Regret is an example where the unique collocates help to draw out multiple, often subtly different, uses of the same word. Although regret can be used in direct apologies (‘I regret to inform you’, ‘it is with regret that…’, to regret one’s actions towards another person), it is also possible to regret actions or decisions which affect only oneself. In addition, there is the wider use of regret to refer to sadness or sorrow (both unique collocates of this form).

Turning to afraid, we see evidence of non-apologetic uses in the form of things that people are commonly afraid—or frightened—of: heights, spiders, losing, (the) dark, bugs, failure and (perhaps less commonly) clowns. We also see the modifier deathly, which collocates significantly with this meaning of afraid but is unlikely to appear in an apology context. Our suggestion here is that the extraction of unique collocates such as these could be a useful means of automating the pragmatic analysis of large corpora. Taking our example of the potential apology IFID afraid, if we find one or more of the words heights, spiders, losing, dark, bugs, failure, clowns or deathly within four words to its left or right, this gives a strong indication that the particular instance we are considering is not actually part of an apology. Table 5 gives a random selection of the 439 examples of the form afraid that would be excluded were this filter to be applied.

Table 5 Examples of the form afraid excluded by collocate filtering

These examples demonstrate that the collocates selected are good indicators of non-apology uses of afraid, with deathly as perhaps the best indicator. Line 10 actually contains two of the collocates (with heights included in the span 4 window as a result of the missing space between everything and the). The only borderline case in Table 5 is line 8, where afraid collocates with spiders but it is actually the word terrified that is used to convey fear. The writer is, in effect, using the word afraid with an apologetic function to introduce the confession that they are scared of spiders.

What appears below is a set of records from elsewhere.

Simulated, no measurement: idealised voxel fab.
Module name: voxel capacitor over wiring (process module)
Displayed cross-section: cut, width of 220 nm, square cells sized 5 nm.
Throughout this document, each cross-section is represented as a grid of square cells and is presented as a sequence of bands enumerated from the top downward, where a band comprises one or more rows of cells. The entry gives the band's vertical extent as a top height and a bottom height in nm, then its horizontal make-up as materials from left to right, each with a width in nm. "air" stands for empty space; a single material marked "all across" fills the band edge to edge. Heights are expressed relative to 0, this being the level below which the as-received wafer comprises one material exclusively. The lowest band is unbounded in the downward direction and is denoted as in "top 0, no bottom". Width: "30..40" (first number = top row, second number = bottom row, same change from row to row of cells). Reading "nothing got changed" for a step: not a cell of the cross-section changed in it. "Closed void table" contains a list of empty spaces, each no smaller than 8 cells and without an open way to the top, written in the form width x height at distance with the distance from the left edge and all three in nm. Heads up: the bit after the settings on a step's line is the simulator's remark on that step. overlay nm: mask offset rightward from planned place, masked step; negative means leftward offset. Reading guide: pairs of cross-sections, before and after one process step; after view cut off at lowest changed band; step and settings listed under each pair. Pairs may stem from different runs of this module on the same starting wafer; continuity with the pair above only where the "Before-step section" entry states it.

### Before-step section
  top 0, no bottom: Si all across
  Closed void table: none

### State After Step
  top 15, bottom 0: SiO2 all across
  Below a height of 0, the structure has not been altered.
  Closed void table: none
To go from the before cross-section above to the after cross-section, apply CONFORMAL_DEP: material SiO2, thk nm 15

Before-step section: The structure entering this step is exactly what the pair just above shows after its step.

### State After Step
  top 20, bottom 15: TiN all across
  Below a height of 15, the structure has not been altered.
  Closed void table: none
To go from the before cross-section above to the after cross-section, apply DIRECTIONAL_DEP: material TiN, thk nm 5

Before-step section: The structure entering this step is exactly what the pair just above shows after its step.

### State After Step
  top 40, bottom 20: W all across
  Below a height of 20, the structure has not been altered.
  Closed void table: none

In addition to these concepts that people are afraid of, the unique collocates also include the preposition of as a strong and unique collocate of afraid, illustrated by several of the examples in Table 5. In fact, the total number of occurrences of afraid of is 3587. Together with the constructions afraid to (3189) and afraid for (122), these amount to almost half of all attestations of afraid and can be separated as non-apologetic uses of afraid (see also Owen 1983: 88–89). Furthermore, according to the OED (s.v. afraid, adj. and n.), one can narrow down the (performative) apologetic uses of afraid to the constructions I am/Im afraid + dependent clause or parenthetical attestations. The total number of I am/Im afraid occurrences in our corpus is 4873. This count is case insensitive and includes the following spelling variations: Im afraid (3670), I am afraid (969), im afraid (125), i am afraid (46), Im afraid (32), im afraid (17), IM AFRAID (3), Im Afraid (3), IM afraid (2), I AM AFRAID (2), I AM afraid (2), I am AFRAID (1), and Im AFRAID (1).

When combining the two filters, narrowing down the search to variations of I am afraid (4873) and excluding attestations collocating with one of the prepositions of, to or for in the first position to the right of afraid (870), we are left with a total of 4003 attestations. Here, compared to the initial output of 14,270 attestations, the salience of afraid as an apology IFID is much higher and comprises examples like those randomly extracted in Table 6.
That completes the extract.